Newmont beats fourth-quarter profit estimate on higher gold production, prices
Newmont beat analysts' estimate for fourth-quarter profit on Thursday, as the world's biggest gold miner benefited from a rally in bullion prices and higher production.
Average price of gold has been rising over the past few quarters and hit multiple all-time highs during the October to December period, as uncertainties surrounding the US Presidential election and the Middle East tensions fueled demand for the safe-haven asset.
Newmont's quarterly gold production increased 9.2% over the year earlier to 1.90-million ounces, while price was up 31.9% at $2 643 per ounce.
All-in sustaining costs for gold, an industry metric reflecting total expenses, were down 1.5% at $1 463 per ounce, also aiding the company's earnings.
Newmont now expects gold production of about 5.9-million ounces in the current year, above Wall Street estimate of 5.87-million ounces.

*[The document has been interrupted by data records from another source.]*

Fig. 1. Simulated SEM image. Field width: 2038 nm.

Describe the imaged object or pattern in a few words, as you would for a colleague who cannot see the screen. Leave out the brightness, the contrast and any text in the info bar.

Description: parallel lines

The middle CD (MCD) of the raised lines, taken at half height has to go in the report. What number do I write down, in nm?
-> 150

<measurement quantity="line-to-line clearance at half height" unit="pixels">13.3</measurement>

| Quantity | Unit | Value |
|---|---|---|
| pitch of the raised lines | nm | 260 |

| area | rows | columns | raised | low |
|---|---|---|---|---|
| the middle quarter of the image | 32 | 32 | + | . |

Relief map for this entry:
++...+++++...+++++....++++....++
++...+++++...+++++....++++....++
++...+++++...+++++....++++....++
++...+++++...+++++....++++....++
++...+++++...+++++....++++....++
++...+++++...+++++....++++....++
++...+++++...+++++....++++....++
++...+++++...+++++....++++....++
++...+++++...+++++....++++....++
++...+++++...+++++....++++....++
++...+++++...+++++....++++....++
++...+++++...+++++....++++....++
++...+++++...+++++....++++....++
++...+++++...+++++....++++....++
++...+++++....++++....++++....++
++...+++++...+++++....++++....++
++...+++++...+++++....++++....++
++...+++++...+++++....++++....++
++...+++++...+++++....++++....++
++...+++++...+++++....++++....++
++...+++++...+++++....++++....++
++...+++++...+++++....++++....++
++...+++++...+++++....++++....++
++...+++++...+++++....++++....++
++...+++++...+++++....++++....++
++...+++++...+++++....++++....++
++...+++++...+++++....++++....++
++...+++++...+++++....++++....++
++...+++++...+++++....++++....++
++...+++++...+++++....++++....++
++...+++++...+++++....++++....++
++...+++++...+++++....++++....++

After buying Australia-based Newcrest for $17.14-billion, Newmont announced in February 2024 that it would divest non-core assets and trim its workforce to cut debt, which was at $5.31-billion as of December 31.
Late last year, the company said it would sell its Eleonore mine in Canada to UK-based miner Dhilmar for $795-million and sell its Musselwhite Gold Mine in Ontario to Orla Mining in a deal valued at $850-million.
Last month, Gold miner Discovery Silver said it would acquire Newmont's stake in Porcupine Operations in Ontario, Canada, for $425-million.
On an adjusted basis, Newmont earned $1.40 per share for the quarter ended December 31, compared with analysts' average estimate of $1.08 per share, according to data compiled by LSEG.